Holodomor Commemoration

Posted by: James Wolfe, Press Attaché

As Ukrainians prepare to commemorate the day of remembrance of the Holodomor on Saturday November 27, it seems appropriate to reflect on how the Ukrainian diaspora in the United States of America and other Americans have paid tribute to the victims of this tragic period in Ukraine’s history. The Ukrainian Congress Committee of America held its annual ecumenical prayer service at New York City’s Saint Patrick’s Catholic Cathedral, which reportedly was heavily attended. The White House released a statement through National Security Council spokesman Mike Hammer to coincide with the New York ceremony, which reads in part:

Americans join with the Ukrainian people and ethnic Ukrainians around the world in remembering all those who died so senselessly.  We therefore also pay tribute to the strength and resilience of the Ukrainian people who endured unspeakable hardship and ultimately emerged stronger.  Today, Ukraine is a proud and independent nation, and the United States is grateful for the friendship between our peoples and the partnership between our nations   As free peoples, we are united not only in our remembrance of those lost in the Holodomor, but in our shared determination to prevent such inhumanity from ever happening again. 

Secretary Clinton at Holodomor Memorial in Kyiv

During this past week, in Washington, DC, Ukrainian Americans also met with His Holiness Filaret, Patriarch of the Ukrainian Orthodox Church – Kyiv Patriarchate – who was visiting Ukrainian churches throughout the United States. They gathered around the future site of the Holodomor Memorial, on land donated by the U.S. government. The site is five blocks north of the U.S. Capitol building, where on November 23, Congressman Mike Quigley of Illinois gave a speech remembering the millions of victims of the Holodomor and commended the work of the Ukrainian Genocide Famine Foundation USA and the Ukrainian National Museum in Chicago in ensuring that the victims of the Holodomor of 1932-33 are never forgotten.  One month ago, Chicago hosted the Chicagoland Ukrainian Genocide Remembrance Day 2010 on September 19th at St. Joseph the Betrothed Ukrainian Catholic Church.

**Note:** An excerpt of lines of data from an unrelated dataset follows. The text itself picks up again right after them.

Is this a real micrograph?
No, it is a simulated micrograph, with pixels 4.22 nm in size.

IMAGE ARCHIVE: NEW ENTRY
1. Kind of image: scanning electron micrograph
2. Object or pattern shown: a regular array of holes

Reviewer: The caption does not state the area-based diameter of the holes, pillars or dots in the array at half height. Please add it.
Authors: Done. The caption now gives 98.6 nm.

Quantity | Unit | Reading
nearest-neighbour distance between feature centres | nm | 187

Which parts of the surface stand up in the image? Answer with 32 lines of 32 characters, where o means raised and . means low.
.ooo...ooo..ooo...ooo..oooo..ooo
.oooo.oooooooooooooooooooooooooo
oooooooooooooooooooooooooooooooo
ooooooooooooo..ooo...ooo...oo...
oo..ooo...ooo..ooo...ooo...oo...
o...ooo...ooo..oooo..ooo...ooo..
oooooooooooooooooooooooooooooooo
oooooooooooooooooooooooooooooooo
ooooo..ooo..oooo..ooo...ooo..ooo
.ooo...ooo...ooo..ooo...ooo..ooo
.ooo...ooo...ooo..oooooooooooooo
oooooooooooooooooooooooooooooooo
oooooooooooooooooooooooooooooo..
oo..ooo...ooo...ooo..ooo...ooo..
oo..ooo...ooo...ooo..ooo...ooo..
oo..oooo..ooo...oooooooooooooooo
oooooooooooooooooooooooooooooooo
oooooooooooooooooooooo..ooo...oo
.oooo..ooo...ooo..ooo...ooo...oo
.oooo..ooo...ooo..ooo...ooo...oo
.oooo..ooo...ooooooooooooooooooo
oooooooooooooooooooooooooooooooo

References to Holodomor commemorations in the United States can be found going back at least three decades, showing that Ukrainian Americans and those horrified by this man-made tragedy have long honored the memory of the many who perished.  During her July visit to Kyiv, Secretary of State Hilary Clinton chose to pay tribute at the Holodomor Memorial here.  Those of us privileged to live and work in Ukraine continue to stand by our Ukrainian friends and share in your mourning this weekend.